I’ve had this theory for a while now about a way to detect what game is currently being streamed. The basic idea is that a game has enough consistent image patterns that it should be possible to identify what it is in an automatic way. Each game pretty much has a specific and consistent color palette. We can use these color pallets to train our prediction model to learn to detect what game may be in the image you pass it.
Creating the training dataset
I tried to use about 10 hours of video per game. The content I used to train the prediction model can be found in this spreadsheet. (PS: I also made an easy script to download Twitch VODs). Once the videos were downloaded, I extracted a screenshot every 2 seconds for each video.
# extract screenshots from a video ffmpeg -i $1 -f image2 -vf fps=0.5 screens/$2/$1_%d.jpg
Once all the screenshots are extracted, it was time to create a series of histograms from the screenshots with a label for what game it was from.

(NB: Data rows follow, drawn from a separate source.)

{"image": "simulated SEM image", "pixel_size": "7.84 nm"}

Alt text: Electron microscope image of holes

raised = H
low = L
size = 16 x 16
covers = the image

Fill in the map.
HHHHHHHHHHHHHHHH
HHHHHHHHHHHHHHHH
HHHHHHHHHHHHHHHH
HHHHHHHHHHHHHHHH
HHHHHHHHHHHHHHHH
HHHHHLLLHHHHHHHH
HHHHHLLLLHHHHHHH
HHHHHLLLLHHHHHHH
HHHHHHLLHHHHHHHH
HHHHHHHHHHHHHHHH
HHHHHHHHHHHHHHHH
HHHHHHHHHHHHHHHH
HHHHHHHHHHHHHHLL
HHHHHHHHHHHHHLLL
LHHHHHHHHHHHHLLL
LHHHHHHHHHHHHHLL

Train the model and predict
Google’s prediction API gives you an extremely easy to use interface for training a classification prediction model. I uploaded my dataset to cloud storage and created a new model from the API explorer console.
After the model finished training, its now ready to start predicting.
To query against our model, I used Google’s API client gem. You can find the code in
predict.rb script in the the Github repo.
Now that the model is trained, how well will it do? I took five different screenshots for each of the trained games from various streams and queries them against the model.
Overall things performed pretty well with all games having over a 50% accuracy rate. The worst performer was Minecraft. I probably needed much bigger dataset for that game since it can vary so much. Better results can also be obtained by continuous predictions over time. Instead of basing the final categorization off of a single screen, use 10 or 30 screens.